What’s the toughest part about putting together a government-sponsored prize competition to develop new and innovative technologies?
It’s not finding problems in need of a solution or drawing in competitors, according to Gregory Downing, executive director for innovation at the Health and Human Services Department.
The toughest part is determining how much the prize purse should be, Downing said in a presentation Friday before the President’s Council of Advisers on Science and Technology. HHS has launched or cooperated in more than a dozen challenges since 2010.
In a conventional government solicitation, an agency precisely details the technology it is seeking and then determines which vendor offered the best combination of expertise, assets and low price. The agency wouldn’t have to worry about the cost itself until plenty of offers were on the table.
In a prize competition, however, an agency must decide how much to spend as it’s putting together the specifications for the technology it’s seeking.
One major upside of such challenges is the group offering the prize, whether it’s a government agency, a foundation or a private company, often can count on competitors investing more money than the offeror is actually paying out, said Cristin Dorgelo, assistant director for grand challenges in the White House Office of Science and Technology Policy. That usually leads to more new technology and innovative ideas than a traditional solicitation.
NASA’s Green Flight Challenge, which was sponsored by Google and aimed at developing more fuel-efficient aircrafts, doled out $1.65 million to prize winners, Dorgelo said, but the 14 competing teams together invested $6 million.
Competitors also typically take various approaches to a technical or scientific problem, allowing the offering agency to cheaply determine which ones work best, Dorgelo said. They can sometimes point out new ideas entirely, she said.
“One researcher at an agency I won’t name put up a competition and said in the six weeks [during which competitors submitted] ideas to try to solve the problem he put forward, he saw all the approaches that he had considered in his 30 years of research on that problem,” she said. “So imagine having gotten that landscape survey at the beginning of those 30 years, where he could have gone.”
Since its launch two years ago, the government’s competition platform Challenge.gov has hosted 200 competitions from 45 departments and agencies that have drawn in 16,000 “citizen solvers,” according to a White House blog post.

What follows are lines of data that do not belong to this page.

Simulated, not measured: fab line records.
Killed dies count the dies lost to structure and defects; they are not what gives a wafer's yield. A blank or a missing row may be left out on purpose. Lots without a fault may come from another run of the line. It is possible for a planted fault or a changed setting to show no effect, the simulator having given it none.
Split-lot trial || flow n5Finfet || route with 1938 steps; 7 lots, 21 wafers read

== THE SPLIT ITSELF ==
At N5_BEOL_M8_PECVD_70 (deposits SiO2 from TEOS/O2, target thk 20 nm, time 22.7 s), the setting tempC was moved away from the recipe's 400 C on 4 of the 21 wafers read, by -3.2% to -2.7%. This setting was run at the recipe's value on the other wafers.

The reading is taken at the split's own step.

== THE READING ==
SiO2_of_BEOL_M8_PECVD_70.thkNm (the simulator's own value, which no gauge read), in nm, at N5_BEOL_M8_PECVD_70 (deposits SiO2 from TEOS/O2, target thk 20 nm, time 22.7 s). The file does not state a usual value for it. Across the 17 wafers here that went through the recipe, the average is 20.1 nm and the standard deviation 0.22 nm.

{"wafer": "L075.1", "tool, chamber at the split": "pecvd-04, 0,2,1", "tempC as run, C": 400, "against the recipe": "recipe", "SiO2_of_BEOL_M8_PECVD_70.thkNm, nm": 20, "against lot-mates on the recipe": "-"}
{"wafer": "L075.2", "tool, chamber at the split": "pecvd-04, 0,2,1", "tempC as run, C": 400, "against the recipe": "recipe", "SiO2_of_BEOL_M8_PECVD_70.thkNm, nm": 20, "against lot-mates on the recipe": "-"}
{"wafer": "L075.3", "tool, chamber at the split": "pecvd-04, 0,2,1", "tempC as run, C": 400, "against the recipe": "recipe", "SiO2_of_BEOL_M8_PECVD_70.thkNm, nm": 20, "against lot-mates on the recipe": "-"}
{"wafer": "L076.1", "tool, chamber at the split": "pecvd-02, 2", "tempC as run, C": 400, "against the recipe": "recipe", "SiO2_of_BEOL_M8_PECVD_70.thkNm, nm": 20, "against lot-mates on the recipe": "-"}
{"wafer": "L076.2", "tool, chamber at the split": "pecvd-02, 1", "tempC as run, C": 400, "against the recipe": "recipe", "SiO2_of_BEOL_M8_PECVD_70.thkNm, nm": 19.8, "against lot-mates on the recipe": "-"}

Agencies were given greater authority to spend money on prize competitions by the 2010 America Competes Act. Some agencies, including NASA, began offering challenges long before Challenge.gov came online through external sites such as Innocentive.
A study of private sector prize competitions showed that winners typically were from a different discipline than those who would have tackled the problem through a conventional contract, Karim Lakhani, a Harvard Business School professor and expert in prize competitions told PCAST members. The study also showed that women, if they enter competitions, are more likely to win than men, he said.